Saturday, May 9, 2020

Lesser Glow : "Nullity"




Being a band from Boston must be rough as you have to sort through all the Berklee kids who know all these time signatures , but not how to put them into a song that people want to listen. This is also the second band I have reviewed today that is from the Mastodon school of thought . The first was the new Barishi, which you would like if you like these guys though they are more death metal, where these guys are more sludge and employ bursts of clean singing .The clean singing doesn't click for me until the third song "Fostering this Nullity". It is also darker and more brooding which works. They are more concern with the math of it all on the first couple of song that run together.  the second song sound just like an extension of the first song which makes since in my mind as this is  the kind of band that would have 7 minute songs . To their credit they only have two of these , the title track being one of them.

"Alone In the Column" is an song that feels like the further progression of one before it. It is moody and in places makes me think of Dredg.  They get heavier on "Versterven". The haze of fuzzed out guitar is layered more like shoe gaze than metal. It's a better sound than it is a song. It is the band's more melodic vocals that seems to be the key for song writing clicking. Even when they get into something as ethereal as "I am the Island". It's dark with the guitar creating a drifting mist of chords. By the time we get to "the Great Filter" things have run together for me. I have to listen for the sun vocals to tell the songs apart. The gloomy vocals at the beginning give the song more character than the growled ones. There is a hint of Alice In Chains to the way the vocal melodies fall.
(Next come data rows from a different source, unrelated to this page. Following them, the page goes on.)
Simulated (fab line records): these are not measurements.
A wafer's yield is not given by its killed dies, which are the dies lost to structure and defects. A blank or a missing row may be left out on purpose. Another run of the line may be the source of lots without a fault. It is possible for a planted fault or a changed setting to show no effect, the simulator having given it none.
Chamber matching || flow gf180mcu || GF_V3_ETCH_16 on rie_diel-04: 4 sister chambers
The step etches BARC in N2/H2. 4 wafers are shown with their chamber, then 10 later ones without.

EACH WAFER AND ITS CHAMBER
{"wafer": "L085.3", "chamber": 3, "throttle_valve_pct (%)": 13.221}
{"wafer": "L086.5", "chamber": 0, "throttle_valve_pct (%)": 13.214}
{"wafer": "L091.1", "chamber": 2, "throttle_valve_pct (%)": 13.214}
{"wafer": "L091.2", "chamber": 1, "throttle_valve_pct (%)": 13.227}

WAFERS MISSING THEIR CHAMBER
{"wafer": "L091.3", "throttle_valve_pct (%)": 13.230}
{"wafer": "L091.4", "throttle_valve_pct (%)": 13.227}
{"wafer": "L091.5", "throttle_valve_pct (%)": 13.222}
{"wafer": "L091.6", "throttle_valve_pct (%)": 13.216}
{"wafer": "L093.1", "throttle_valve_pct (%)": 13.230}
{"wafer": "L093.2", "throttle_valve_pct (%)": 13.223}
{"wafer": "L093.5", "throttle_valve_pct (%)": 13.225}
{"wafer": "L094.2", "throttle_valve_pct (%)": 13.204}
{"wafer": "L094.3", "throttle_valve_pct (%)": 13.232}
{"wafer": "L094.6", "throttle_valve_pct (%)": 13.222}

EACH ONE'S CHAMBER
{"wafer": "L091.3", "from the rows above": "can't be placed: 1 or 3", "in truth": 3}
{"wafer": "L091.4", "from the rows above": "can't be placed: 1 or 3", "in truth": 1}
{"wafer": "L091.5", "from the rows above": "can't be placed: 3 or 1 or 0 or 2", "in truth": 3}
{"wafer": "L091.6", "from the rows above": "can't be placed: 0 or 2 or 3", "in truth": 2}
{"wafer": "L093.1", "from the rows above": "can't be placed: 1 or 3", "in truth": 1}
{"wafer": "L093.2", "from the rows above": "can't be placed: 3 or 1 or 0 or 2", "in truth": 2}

The last song kind of rumbles out with more of a sludge chug, but as a long is less defined than the ones on the first half of the album. I can appreciate the surreal shoe gaze like quality, but it begins to become uniform.  Over all I will give this album an 8 as I think they succeeded in what they set out to do and the vocals make them a little more interesting than your average band attempting this. This comes out May 29th on Pelagic Records.